Inside a CPU core and a GPU core

This article is not assessed by the IB but may be helpful to deepen your understanding. Plus, I think it's cool.

The Big Idea

Both the CPU (Central Processing Unit) and the GPU (Graphics Processing Unit) are made up of cores — miniature processing engines that actually perform instructions.
Each core contains the same basic functional units:

  • Control Unit (CU) – directs the flow of data and instructions
  • Arithmetic Logic Unit (ALU) – performs calculations and logical comparisons
  • Registers – ultra-fast storage for immediate values and addresses
  • Internal Buses – connect the parts of the core to move data quickly

Where they differ is in how many of these elements they have, how they’re organized, and what they’re optimized for.

 

CPU Core Structure

A CPU core is designed for general-purpose, sequential tasks — running an operating system, managing files, performing logical decisions, and controlling overall program flow.

Inside a CPU Core

  1. Arithmetic Logic Unit (ALU)
    Performs integer arithmetic (+, , ×, /) and logical operations (AND, OR, NOT).
  2. Control Unit (CU)
    Fetches instructions from memory, decodes them, and sends control signals to other parts of the CPU.
  3. Registers
    Store temporary values used during instruction execution. Common ones include:
    • Program Counter (PC): holds the address of the next instruction
    • Instruction Register (IR): holds the current instruction
    • Memory Address Register (MAR) and Memory Data Register (MDR): manage data transfers between memory and CPU
    • Accumulator (AC): stores intermediate arithmetic results
  4. Cache Memory
    Extremely fast memory close to the core. Cache levels (L1, L2, sometimes L3) reduce the time needed to fetch data from main memory.
  5. Pipelines and Branch Units (HL concept)
    Modern CPU cores use pipelining — dividing the fetch–decode–execute cycle into overlapping stages, so multiple instructions are in different stages of execution at once.
  6. Vector or SIMD Units (some CPUs)
    Handle operations on multiple data elements simultaneously — useful for multimedia or numerical work.

Key point:
Each CPU core is powerful but limited in number (often 4–16 cores). Each core handles a few threads of complex, branching logic.

 

GPU Core Structure

A GPU core is designed for massively parallel tasks — running thousands of very small, similar computations simultaneously.

Inside a GPU Core

While CPUs emphasize control, GPUs emphasize throughput. A GPU is built from hundreds or thousands of simpler cores, each capable of performing simple arithmetic quickly.
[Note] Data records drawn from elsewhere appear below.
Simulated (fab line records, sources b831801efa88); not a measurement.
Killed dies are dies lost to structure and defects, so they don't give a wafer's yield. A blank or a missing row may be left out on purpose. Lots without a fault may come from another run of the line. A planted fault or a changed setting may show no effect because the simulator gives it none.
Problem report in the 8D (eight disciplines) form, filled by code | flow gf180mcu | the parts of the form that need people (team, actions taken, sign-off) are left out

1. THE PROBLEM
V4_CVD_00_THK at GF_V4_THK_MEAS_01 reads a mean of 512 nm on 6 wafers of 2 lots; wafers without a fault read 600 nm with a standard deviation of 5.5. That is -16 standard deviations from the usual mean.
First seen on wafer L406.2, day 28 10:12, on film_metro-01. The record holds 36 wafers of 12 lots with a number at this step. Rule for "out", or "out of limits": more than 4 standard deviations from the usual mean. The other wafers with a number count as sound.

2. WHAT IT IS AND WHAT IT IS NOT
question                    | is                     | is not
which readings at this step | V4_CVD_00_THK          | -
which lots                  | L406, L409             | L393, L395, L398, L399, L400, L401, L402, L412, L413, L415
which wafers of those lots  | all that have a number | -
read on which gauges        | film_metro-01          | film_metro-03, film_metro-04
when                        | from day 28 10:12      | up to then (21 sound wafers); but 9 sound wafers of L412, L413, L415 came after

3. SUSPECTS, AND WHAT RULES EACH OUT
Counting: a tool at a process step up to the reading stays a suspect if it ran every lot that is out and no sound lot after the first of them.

  1. Streaming Multiprocessors (SMs)
    Groups of small execution units. Each SM has:
    • Multiple ALUs (sometimes called CUDA cores or shader units)
    • A control unit shared among them
    • A small register file and shared memory
  2. ALUs Everywhere
    Each GPU “core” has many ALUs — this allows vector or matrix operations on huge data sets (for example, every pixel in an image).
  3. Minimal Control Logic
    Because GPUs repeat the same instruction across large data sets, they use fewer, simpler control units. This saves space and power.
  4. Specialized Memory Hierarchy
    • Global memory (large, slower)
    • Shared memory within each multiprocessor (fast, for cooperation among cores)
    • Texture and constant memory optimized for graphics or AI workloads.
  5. Parallel Execution Model
    GPUs execute the same operation on many pieces of data simultaneously — called SIMD (Single Instruction, Multiple Data).

 

Comparing CPU and GPU Cores

FeatureCPU CoreGPU Core
PurposeGeneral-purpose processingHighly parallel numerical computation
ALU CountFew, complexMany, simple
Control UnitSophisticated per coreOne per many cores
Memory HierarchyLarge cachesMany small, fast local memories
ParallelismDozens of threadsThousands of threads
Best forLogic-heavy, sequential tasksData-heavy, repetitive tasks (graphics, AI)

 

In Summary

Inside every core — CPU or GPU — are the same basic building blocks: ALU, CU, registers, and buses.
What changes is the architecture philosophy:

  • CPUs are optimized for diverse instructions and complex control.
  • GPUs are optimized for massive data parallelism and arithmetic throughput.